The general statute of limitations in Maryland is three years from the date the cause of action accrues, except as otherwise provided. Specialities, including contracts under seal, have a 12 year period of limitations pursuant to Section 5-102 of the Courts and Judicial Proceedings Article of the Annotated Code of Maryland. Maryland deed of trust and note forms are generally sealed documents to which the 12 year period applies. In the 2014 session, the Maryland General Assembly amended this section to state that the 12 year period does not apply to "(a) deed of trust, mortgage, or promissory note that has been signed under seal and secures or is secured by owner- occupied residential property, as defined in Section 7-105.1 of the Real Property Article." The transition provisions of the statute gave anyone who had such a sealed instrument at the time of enactment until July 1, 2017 to institute an action.

Further, a servicer will be unable to use traditional methods to revive a debt which is subject to the statute of limitations. As of October 1, 2016, Section 5-1202 of the Courts Article will provide that any creditor of consumer debt may not initiate a collection action of a consumer debt after the expiration of the statute of limitations applicable to the action and that, once the statute of limitations has passed, any subsequent payment, or written or oral affirmation of the debt or any other activity on the debt may not revive or extend the statute of limitations.
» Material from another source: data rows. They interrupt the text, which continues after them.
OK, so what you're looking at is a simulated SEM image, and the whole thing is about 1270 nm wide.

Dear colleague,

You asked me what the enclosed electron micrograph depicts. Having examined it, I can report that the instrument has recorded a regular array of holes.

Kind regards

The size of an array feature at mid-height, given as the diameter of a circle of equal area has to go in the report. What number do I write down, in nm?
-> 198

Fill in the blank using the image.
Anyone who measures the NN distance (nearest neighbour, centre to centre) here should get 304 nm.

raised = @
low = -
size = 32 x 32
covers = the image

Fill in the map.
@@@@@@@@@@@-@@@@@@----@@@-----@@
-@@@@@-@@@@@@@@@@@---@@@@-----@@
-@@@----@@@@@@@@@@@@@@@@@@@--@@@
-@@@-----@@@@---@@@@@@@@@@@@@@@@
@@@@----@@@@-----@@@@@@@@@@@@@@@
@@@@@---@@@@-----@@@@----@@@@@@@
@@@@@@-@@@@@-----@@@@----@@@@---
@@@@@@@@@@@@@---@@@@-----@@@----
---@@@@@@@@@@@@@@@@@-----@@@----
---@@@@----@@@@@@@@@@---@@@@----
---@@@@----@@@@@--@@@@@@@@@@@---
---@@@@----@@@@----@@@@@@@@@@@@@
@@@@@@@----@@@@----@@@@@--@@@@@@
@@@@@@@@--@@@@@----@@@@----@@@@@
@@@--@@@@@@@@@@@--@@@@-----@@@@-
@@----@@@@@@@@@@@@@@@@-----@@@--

Historically, there has been no statute of limitations for mortgage foreclosures in Maryland because in equity, "it is deemed unjust to consider anyone as the absolute legal owner of property which he has purchased, but has not paid for." In Cunningham v. Davidoff, 188 Md. 437, 53 A.2d 777 (1947), Mrs. Davidoff filed a complaint stating that she had granted a mortgage more than 20 years before and had made no payments on it. Twenty years is the limitations statute in Maryland for real property actions. She had demanded a release and Mr. Cunningham refused to provide it. She asked the court to release the lien of the mortgage and enjoin its foreclosure. She won her claim in the trial court and Mr. Cunningham appealed.

The Court of Appeals reversed the trial court's decision. The court held there is no statute of limitations in Maryland applicable to foreclosure of mortgages; that laches does not apply in a proceeding to foreclose an old and stale mortgage, and that while there is a presumption that an unreleased mortgage over 20 years old has been paid, it is a presumption that can be rebutted. Mrs. Davidoff was hoisted on her own petard because she alleged that no payments had been made, thereby overcoming the presumption of payment.

Subsequently, the Maryland General Assembly enacted what is now Section 7- 106(c)( 1) of the Real Property Article. This section establishes a presumption of payment for unreleased deeds of trust or mortgages upon the passage of three different time periods depending on the factual circumstances:

(1)       12 years after the last payment date or maturity date set forth in the instrument;

(2)       if the last payment date or maturity date is  not ascertainable from the instrument and 40 years have elapsed from the date of recording and no continuation statement has been filed; or,

(3)       a continuation statement has been filed and 12 years have elapsed since the recordation of the last continuation statement.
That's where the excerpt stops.